The myth of youth turnout at the 2017 general election

Out today is the latest data from the British Election Survey (BES), focusing on turnout. It was up at the 2017 general election, making it the fourth general election in a row at which turnout has risen (and the full picture is even better than that).

But it wasn’t young people who fuelled the turnout rise.

Youth turnout was not changed much on last time – most likely up a bit, but possibly even down when you bear in mind the margins of error (the grey zones on the graph below). Instead the rise in turnout came from those in their late 20s and 30s.

BES 2017 vs 2015 general election turnout

This conclusion contradicts a lot of post-election punditry and the Oxford English Dictionary’s rush to embrace the new word youthquake as its word of the year. Ironically Collins Dictionary was more on the button with its choice of fake news as its word of the year. (No, don’t ask me how two words make it as the word of the year.)

Why did pundits get this wrong? Turnout did go up in constituencies with lots of young voters. But it wasn’t the young pushing turnout up in those seats. Rather it was older people living in places with lots of youth voters whose turnout went up. (This was a version of the ecological fallacy.)

How do we know that the BES is right? For two reasons, which are part of why it is treated as the gold standard of election research.

First, they do extensive door-to-door surveying. Not internet, not phones but good old doorstepping, including – crucially – going back repeatedly to the same doors when people don’t first respond. This means their sampling suffers much less from the problem of being biased in favour of people who are keener to do polls and easier to get hold of. (Caveat – although door-step surveying of this sort is very powerful, it’s not infallible. There was a doorstep poll done for a hedge fund in 2017 that got the result wrong.)
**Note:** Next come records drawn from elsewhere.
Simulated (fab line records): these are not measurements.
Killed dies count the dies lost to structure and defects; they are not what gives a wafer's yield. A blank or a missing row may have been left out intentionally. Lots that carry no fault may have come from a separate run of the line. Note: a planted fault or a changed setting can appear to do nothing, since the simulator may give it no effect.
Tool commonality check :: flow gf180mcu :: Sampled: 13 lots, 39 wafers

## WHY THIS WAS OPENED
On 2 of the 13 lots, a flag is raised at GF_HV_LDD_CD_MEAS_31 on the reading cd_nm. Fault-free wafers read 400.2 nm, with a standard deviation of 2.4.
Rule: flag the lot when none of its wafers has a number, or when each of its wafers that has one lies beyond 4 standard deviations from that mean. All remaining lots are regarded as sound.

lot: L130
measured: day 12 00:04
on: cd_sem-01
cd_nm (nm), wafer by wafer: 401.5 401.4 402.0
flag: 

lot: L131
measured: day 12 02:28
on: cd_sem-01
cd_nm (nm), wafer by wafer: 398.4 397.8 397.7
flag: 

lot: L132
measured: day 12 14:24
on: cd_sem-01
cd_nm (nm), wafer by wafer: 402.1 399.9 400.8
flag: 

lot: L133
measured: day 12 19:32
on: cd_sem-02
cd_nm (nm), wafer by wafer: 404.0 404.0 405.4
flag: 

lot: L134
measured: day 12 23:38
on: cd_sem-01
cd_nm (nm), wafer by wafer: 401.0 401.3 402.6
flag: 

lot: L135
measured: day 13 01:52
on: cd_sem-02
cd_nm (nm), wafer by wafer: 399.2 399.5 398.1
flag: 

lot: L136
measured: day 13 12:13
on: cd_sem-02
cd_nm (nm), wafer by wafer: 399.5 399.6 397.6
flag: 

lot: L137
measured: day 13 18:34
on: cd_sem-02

Second, BES ties up its doorstep surveys with checking the actual marked registers from the election. They don’t just ask if you voted, they actually check if you really did. (This data is in turn used by other pollsters to create their models of how truthfully you should take answers to questions about whether you will/did vote.)

Footnote: it wasn’t either that youth registration surged, which would have been a different form of youthquake not caught by turnout figures (which are based in the UK on the electoral register not on the potential voting population).

2017 turnout: BES research paper

Tremors but no Youthquake – Measuring changes in the age and turnout gradients at the 2015 and 2017 British General Elections by Christopher Prosser, Edward Fieldhouse, Jane Green, Jonathan Mellon and Geoffrey Evans

4 responses to “The myth of youth turnout at the 2017 general election”

  1. The size of the 18-24 sample this research is based on was 109 people. Most surveys are based on a confidence level of 95%. That means on average 1 in 20 surveys will be wrong. As each of these surveys are based on 5 or 6 age ranges (each one a separate sample) and BES has been operating for at least the last 4 elections, that means this sample (1 of 20+) could well be the one that is wrong. I base this on what I saw happening on election day, (admittedly only one polling area, but borne out by colleagues in other polling areas) by mid-day it was clear turnout was higher than normal and it was also obvious that more young people than usual were voting. I knew then that the Tories were not going to get the easy victory they thought was in the bag, when the campaign started.

  2. John, you may be right in your observations yet have underestimated the age of younger voters by observation only. The research states that older 20s’ and 30’s voted more, and these could have been people you assumed were ‘younger,’ presumably 18 -25 year-olds.